Plaintiffs filed this lawsuit on February 7, 2019. On April 12, 2019, they filed the FAC with the following claims: (1) violation of 42 U.S.C. § 1983 for wrongful death asserted by AR. G. and AG. G. against Wooley, Clark, and DeCosta; (2) violation of 42 U.S.C. § 1983 for deprivation of familial relationship rights asserted by all Plaintiffs against Wooley and Clark; (3) a Monell violation asserted by AR. G. and AG. G. against the City of Hayward and Koller; (4) a survival action pursuant to section 1983 asserted by AR. G. and AG. G.; (5) wrongful death negligence asserted by AR. G. and AG. G. against Wooley, Clark, and DeCosta; (6) violation of the Bane Act, California Civil Code § 52.1, asserted by AR. G. and AG. G. against Wooley, Clark, DeCosta, and the City of Hayward; and (7) battery asserted by AR. G. and AG. G. against Clark, Wooley, and the City of Hayward. See FAC.

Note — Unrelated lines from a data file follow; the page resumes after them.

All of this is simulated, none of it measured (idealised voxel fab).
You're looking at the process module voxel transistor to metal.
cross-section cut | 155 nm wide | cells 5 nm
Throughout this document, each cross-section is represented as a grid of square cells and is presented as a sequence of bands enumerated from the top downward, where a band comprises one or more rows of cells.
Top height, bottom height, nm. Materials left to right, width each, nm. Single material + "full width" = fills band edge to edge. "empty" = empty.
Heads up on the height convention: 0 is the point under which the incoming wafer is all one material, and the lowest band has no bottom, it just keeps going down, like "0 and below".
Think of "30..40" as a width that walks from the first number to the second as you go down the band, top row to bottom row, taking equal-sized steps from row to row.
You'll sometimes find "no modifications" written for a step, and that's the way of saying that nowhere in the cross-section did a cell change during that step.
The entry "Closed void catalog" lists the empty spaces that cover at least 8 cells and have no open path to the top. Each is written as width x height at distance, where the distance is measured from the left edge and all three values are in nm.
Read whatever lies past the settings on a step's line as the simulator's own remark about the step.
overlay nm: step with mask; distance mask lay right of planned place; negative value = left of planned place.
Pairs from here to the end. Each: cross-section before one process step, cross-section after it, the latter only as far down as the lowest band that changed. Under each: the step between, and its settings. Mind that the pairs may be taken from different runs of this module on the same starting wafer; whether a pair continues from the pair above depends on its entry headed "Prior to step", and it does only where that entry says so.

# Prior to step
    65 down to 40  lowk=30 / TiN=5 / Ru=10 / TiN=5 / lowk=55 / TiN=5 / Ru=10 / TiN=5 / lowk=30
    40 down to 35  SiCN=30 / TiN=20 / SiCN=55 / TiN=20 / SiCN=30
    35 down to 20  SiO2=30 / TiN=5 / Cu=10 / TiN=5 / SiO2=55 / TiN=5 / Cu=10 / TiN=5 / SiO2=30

Defendants move to dismiss the FAC on the following grounds: (1) minors AR. G. and AG. G. lack standing because the FAC fails to allege that a guardian ad litem was appointed by the court; (2) the minors' survivor claims are also defective because AG. G. and AR. G. have not complied with the requirements of California Code of Civil Procedure section 377.32 and therefore cannot proceed as successors-in-interest on behalf of Gonsalez; and (3) the FAC does not allege sufficient facts to support claims against Koller and DeCosta. Defendants also move for a more definite statement under Rule 12(e), asserting that the FAC does not specify which Defendants are named in the fourth claim, which is the section 1983 survival action.

II. LEGAL STANDARD

A. Federal Rule of Civil Procedure 12(b)(6)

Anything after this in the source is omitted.